Voice Recognition for Linux

Eric S. Johansson esj at harvee.org
Fri Feb 23 19:44:46 UTC 2007


Henrik Nilsen Omma wrote:
> Eric S. Johansson wrote:

> Looks like the original text got caught in a spam filter somewhere 
> because of the attachment (I found it in the web archives). No worries 
> about the tone. We are having a frank technical discussion and need to 
> speak directly to get our points across. So my turn :) ...

Thanks for the understanding but it always helps to be polite.
> 
> I think you are too caught up in the current working model of NS to see 
> how things can be done differently.

you haven't seen the comments I've made in the past about speech user 
interfaces and what Dragon has done wrong.  I have proposed many things 
that should be fixed but the current command model is not one of them
> 
> I have not studied the details of voice recognition and voice models, 
>... but I do appreciate the need for custom voice model training over time. 
> There is a need for feedback, but it does _not_ need to be real-time. 
> Personally, I would prefer it not to be real time. NS does in theory 
> tout this as a feature when they claim that you can record speech on a 
> voice recorder and dump it into NS for transcription. I have no idea 
> whether that actually works.

okay, I should probably attempt to capture some of the user experience 
issues.

Correction from its recognitions is something people debate a lot.  If 
you don't correct miss recognitions, you'll most likely get the same 
thing over and over again.  The output of the language and recognition 
model is probabilistic so makes recognitions will change from time to 
time but it'll basically be the same kind misrecognition.  (Yes, all 
uncorrected).

The user is then faced with a choice, do you correct the recognition 
engine or do you edit the document?  In both cases, it's painful.  But 
then you get the odd case with the misrecognition is completely 
unintelligible and you don't have any idea what the hell you said.  Then 
you have no choice but to go back and listen to what was said at that 
phrase and make a correction.  This is a very real user experience.  I 
have spoken with people who write documents in Microsoft Word and 
they'll go back to page 5 out of 20 see something that's garbled and 
play it back so they can figure out what they said.  They usually don't 
correct heavy garbling but just say it again and get a more consistent 
recognition from that point forward courtesy the incremental training.

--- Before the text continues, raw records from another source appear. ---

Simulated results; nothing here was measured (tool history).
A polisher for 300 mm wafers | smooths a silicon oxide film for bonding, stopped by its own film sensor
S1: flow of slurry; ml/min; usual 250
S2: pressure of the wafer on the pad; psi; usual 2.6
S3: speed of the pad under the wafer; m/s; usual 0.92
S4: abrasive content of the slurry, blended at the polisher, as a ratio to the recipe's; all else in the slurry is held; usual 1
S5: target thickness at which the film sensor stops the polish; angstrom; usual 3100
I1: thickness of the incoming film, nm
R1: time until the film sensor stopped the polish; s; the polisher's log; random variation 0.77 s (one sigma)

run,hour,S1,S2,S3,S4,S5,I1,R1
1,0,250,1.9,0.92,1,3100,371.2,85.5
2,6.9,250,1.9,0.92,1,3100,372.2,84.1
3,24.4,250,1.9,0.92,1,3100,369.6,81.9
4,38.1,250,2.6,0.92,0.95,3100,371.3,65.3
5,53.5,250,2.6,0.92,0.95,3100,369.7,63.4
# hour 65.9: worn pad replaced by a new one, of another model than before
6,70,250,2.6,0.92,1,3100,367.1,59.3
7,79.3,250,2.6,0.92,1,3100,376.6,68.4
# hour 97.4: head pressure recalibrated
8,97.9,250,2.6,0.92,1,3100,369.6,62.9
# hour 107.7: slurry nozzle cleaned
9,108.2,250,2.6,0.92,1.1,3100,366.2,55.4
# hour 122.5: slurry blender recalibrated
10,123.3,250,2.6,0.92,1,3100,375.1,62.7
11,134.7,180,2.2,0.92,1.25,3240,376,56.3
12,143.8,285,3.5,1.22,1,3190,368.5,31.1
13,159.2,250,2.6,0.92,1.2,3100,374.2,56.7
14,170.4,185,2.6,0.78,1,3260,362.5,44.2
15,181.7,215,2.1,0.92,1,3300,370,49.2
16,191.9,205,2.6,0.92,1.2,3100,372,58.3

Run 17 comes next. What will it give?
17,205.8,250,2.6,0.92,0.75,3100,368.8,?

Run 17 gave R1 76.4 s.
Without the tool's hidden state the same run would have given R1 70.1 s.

In theory, you can dictate into most applications using something called 
natural text.  It's a direct text injection with a history of what was 
said (audio and recognition).  You can do limited correction by 
Select-and-Say and it even sort of kind of works if it's a full native 
Microsoft Windows application.  Tools like Thunderbird, gaim, Emacs 
don't work so well.  How they feel is for later discussion.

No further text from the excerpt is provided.